With the above, we can have a quick assessment that there are five clusters there and thus five segments or types of customers one can make plan for.

Box Plot | `ax.boxplot([data list])`

A statistical plot that helps in comparing distributions of variables because the center, spread and range are immediately visible. It only shows the summary statistics like mean, median and interquartile range.

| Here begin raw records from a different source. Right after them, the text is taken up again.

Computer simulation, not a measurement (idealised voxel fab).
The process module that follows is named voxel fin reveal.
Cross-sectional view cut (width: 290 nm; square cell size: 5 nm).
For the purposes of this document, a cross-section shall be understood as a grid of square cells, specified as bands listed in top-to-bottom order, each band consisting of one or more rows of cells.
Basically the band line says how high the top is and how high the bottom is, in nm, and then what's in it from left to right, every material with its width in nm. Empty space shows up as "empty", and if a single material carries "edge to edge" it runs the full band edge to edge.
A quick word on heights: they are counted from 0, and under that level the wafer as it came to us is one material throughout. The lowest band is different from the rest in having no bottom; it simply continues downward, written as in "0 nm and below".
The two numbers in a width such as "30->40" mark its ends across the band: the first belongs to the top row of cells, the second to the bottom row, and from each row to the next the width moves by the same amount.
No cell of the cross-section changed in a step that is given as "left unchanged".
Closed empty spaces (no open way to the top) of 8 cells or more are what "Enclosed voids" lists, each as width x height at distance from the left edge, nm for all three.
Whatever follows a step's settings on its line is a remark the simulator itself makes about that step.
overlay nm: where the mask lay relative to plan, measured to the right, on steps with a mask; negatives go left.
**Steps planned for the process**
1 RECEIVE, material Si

Easy to identify if data is symmetrical, how tightly it is grouped, and if and how data is skewed

import numpy as np
import matplotlib.pyplot as plt

# some random data
data1 = np.random.normal(0, 2, 100)
data2 = np.random.normal(0, 4, 100)
data3 = np.random.normal(0, 3, 100)
data4 = np.random.normal(0, 5, 100)
data = list([data1, data2, data3, data4])

fig, ax = plt.subplots()
bx = ax.boxplot(data, patch_artist=True)

ax.set_title('Box Plot Sample')
ax.set_ylabel('Spread')
xticklabels=['category A', 
             'category B', 
             'category B', 
             'category D']

colors = ['pink','lightblue','lightgreen','yellow']
for patch, color in zip(bx['boxes'], colors):
    patch.set_facecolor(color)

ax.set_xticklabels(xticklabels)
ax.yaxis.grid(True)
plt.show()

Real world example

We will work with dataset of Tips downloaded from he r e.

import pandas as pd
import matplotlib.pyplot as plt
import seaborn as sns

tipsdf = pd.read_csv('data-files/tips.csv') 
sns.boxplot(x="time", y="tip", 
            hue='sex', data=tipsdf, 
            order=["Dinner", "Lunch"],
            palette='coolwarm')

With the above, we can have a quick couple of assessments:
– male gender gives more tip compared to females
– tips during dinner time can vary a lot (more) by males mean tip

Violen Plot | `ax.violinplot([data list])`

A statistical plot that helps in comparing distributions of variables because the center, spread and range are immediately visible. It shows the full distribution of data.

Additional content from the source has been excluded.